I’m not sure how familiar you are with him, but I’d offer two points in his defence (again, with the caveat that I haven’t seen the aforementioned, and in that Letterboxd parlance, he’s not really “one of my guys,” so I don’t have much skin in the game).
First, I do think he reads a great deal: "The Sweet Hereafter" is based on a Russell Banks novel (an excellent film and a respectable book), "Felicia’s Journey" adapts William Trevor (a respectful film and an excellent book), "Devil’s Knot" uses a work of true crime reportage (a terrible film, and on the whole a terrible genre), plus his "Krapp’s Last Tape" adaptation, etc. But these tend to be the kinds of Booker books that earn the earnest “deeply felt” author blurbs that you and I might rightly mock. And with Beckett, well, he’s a grandfather to your recently embattled bête noire, “literature in translation.” (Or, for your least generous critics, should I literalize that to... “black beast”?)
Second, he really is an artist of a few recursive ideas—one might even say Munrovian—with all of his films orbiting trauma and catharsis (alongside assimilation, exile, memory, technology, and voyeurism), so that makes me wonder if the #MeToo plotline of reckoning is just his personal leitmotif latching onto a topic du jour rather than the other way around. (Of course, this might be a deeper artistic deficiency than merely chasing relevance, and a fair criticism of miniaturists who can only seem to mine deeper and deeper lodes of singular obsession.) He’s also been circling “Salome” for decades, having re-staged it every ten years for the Canadian Opera Company, and with his wife appearing in almost all his works, a film about a director returning to an opera verging on Grand Guignol only to blur the line between art and intimacy makes the thematic fixation obvious.

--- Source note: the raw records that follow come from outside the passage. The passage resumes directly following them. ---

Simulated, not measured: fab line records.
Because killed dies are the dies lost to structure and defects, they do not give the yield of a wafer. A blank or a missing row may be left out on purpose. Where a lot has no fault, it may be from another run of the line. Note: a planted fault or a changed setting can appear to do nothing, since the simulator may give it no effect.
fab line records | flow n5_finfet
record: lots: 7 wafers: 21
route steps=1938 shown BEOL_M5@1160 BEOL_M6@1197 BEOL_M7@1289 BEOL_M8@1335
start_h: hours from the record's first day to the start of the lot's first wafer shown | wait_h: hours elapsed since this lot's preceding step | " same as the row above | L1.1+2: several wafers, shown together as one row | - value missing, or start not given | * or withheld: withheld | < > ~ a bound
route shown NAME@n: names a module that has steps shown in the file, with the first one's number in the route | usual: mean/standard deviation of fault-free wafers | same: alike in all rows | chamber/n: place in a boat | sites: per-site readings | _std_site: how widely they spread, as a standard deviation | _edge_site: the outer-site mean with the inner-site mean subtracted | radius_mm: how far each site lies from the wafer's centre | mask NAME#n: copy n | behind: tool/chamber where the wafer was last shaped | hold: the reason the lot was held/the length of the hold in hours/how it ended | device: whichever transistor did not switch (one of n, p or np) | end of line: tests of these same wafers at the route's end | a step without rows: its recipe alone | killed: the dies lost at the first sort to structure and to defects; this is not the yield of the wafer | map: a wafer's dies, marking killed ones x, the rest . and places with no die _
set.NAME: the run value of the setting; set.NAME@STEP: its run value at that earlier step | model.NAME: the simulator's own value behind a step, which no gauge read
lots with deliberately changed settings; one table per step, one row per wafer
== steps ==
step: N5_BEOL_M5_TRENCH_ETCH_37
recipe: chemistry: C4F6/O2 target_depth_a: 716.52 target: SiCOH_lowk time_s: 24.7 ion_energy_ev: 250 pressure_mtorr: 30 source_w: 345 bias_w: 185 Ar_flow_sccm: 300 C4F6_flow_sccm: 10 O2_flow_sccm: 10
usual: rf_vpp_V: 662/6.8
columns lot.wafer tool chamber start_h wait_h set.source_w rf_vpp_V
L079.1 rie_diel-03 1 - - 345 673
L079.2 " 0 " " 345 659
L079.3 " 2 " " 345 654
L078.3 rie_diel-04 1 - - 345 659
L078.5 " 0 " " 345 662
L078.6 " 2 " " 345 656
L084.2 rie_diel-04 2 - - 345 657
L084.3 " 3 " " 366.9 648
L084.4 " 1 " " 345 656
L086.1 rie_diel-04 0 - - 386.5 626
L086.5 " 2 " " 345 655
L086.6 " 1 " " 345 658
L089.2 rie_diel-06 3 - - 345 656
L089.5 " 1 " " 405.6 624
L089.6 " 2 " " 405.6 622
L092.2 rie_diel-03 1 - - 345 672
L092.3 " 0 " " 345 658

Anyway, I don’t know if you’ve seen it, but a lot of the criticisms you raise are precisely what his "Exotica" avoids: to me at least, it has a command of calculated ambiguity, a hypnotic yet measured tone, and a smoldering embrace of cold eroticism. A savage, dreamlike masterwork of sophistication. But your footnote was fascinating! I swore off Egoyan after "Remember," but you’ve definitely convinced me to give "Seven Veils" a shot this week.